There are few songs which can evoke a series of “ooh, what’s that smell?” faces across the party then when a mere sample of this song comes. So ubiquitous is the filthy nature of Hendrix’s lick on ‘Crosstown Traffic’ that the choral refrain is almost missed. It’s one of the few moments in the dazzling career of Hendrix that the duality of his soulful turmoil came to fruition. This track, embroiled in the sexual explosion of the sixties, quickly became an underbelly anthem.

It’s no joke either, the song is simply drenched in sexual references and is largely centred on Hendrix trying to get through to his lover from the previous evening with a simple message of “get lost”. Not the most enlightening piece of lyricism, we’ll admit, but the song’s technical majesty largely comes from Hendrix’s mercurial guitar playing and the foresight of Chas Chandler and the rest of The Experience. For that reason alone, the song deserves top billing.

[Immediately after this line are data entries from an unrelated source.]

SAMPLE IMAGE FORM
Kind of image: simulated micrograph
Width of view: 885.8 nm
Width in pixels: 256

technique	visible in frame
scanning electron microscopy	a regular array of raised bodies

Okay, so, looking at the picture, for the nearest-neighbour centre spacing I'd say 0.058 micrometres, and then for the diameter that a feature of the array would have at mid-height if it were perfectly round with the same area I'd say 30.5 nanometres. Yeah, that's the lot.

In fact, Chandler, formerly of The Animals, can be largely credited with Hendrix’s entire career. When Chandler came across Hendrix while on tour in America he was instantly captivated and understood the impact he could have in London. The capital was a bubbling scene of R&B and blues guitarists all vying for position among the glitterati of the time. Naturally, Hendrix arrived and blew them all away, quickly become the poster boy for the counter-culture movement and racking up an impressive debut LP along the way with Are You Experienced?. The follow-up album, Electric Ladyland, would need to be just as impressive.

“You have the whole planned-out LP, and all of a sudden they’ll make ‘Crosstown Traffic,’ for instance, a single, and that’s coming out of a whole other set,” Hendrix complained of the decision to use ‘Crosstown Traffic’ as a single. Unusually for the songs on Electric Ladyland, it features all the members of the band and even has Hendrix using a kazoo-like instrument he constructed with some tissue paper and a comb. But, in honesty, the Jimi Hendrix Experience was never destined to be a great album band.

Speaking as part of a ‘Behind The Scenes’ video on the group’s output, Chas Chandler remembers: “We didn’t actually start out to do an album at any time. We’d just kept on rolling and as soon as we had enough songs for an album — bop! We’d put one out.” The song ‘Crosstown Traffic’ is one of the final moment of Chandler’s extensive professional relationship with Hendrix. Producer Eddie Kramer said of the single: “It was one of the last tracks that Chas had a tight hand on.” Eventually, Hendrix would break away from the shield of Chandler and venture out on his own.

Remembering the sessions at London’s Olympic Studios in 1967, he recalled: “It’s a hell of a song. An extremely powerful right in your face vocal from Jimi and we have a guest to help out with the backing vocals, Dave Mason. A friend of Jimi’s who played with Traffic as a rhythm guitar player. A very good musician he came quite tight with Jimi and they were just hanging around the studio one day and Jimi said ‘Hey, wanna help us with some backing vocals?'” He stood up and delivered the now iconic refrain for “crosstown traffic”.

Not many songs of Jimi Hendrix’s rely on the lyrics to deliver the emotion of the piece and ‘Crosstown Traffic’ is just the same but it does come with some witty lines nevertheless. In the sixties, without the ability to be explicit about their content, artists had to get creative with how they spoke about drugs and sex and metaphor was the only way to go. For Hendrix, he uses the metaphor of being unable to get through to heavy traffic to tell the story of his unwanted lover.

It goes further than though and even sees Hendrix delicately play with the ideals of sexual liberation, “I’m not the only soul, who’s accused of hit and run, tire tracks all across your back, I can see you’ve had your fun.” It’s one of the few times Hendrix is so playful with his tone, acting as the perfect balance to the powerful and demanding guitar that wreaks havoc throughout the song’s short run time.

While it may not be the ultimate Hendrix tune, often being overlooked as one of his best, the track should be regarded as one of the moments Hendrix began to break out on his own. Away from Chandler, Hendrix was beginning to find his feet and, with a brand new decade looming, the need to evolve was clearly weighing on his mind. ‘Crosstown Traffic’ for that matter is the perfect bridge between the Hendrix of old and the Hendrix of the future we were never so formally introduced to.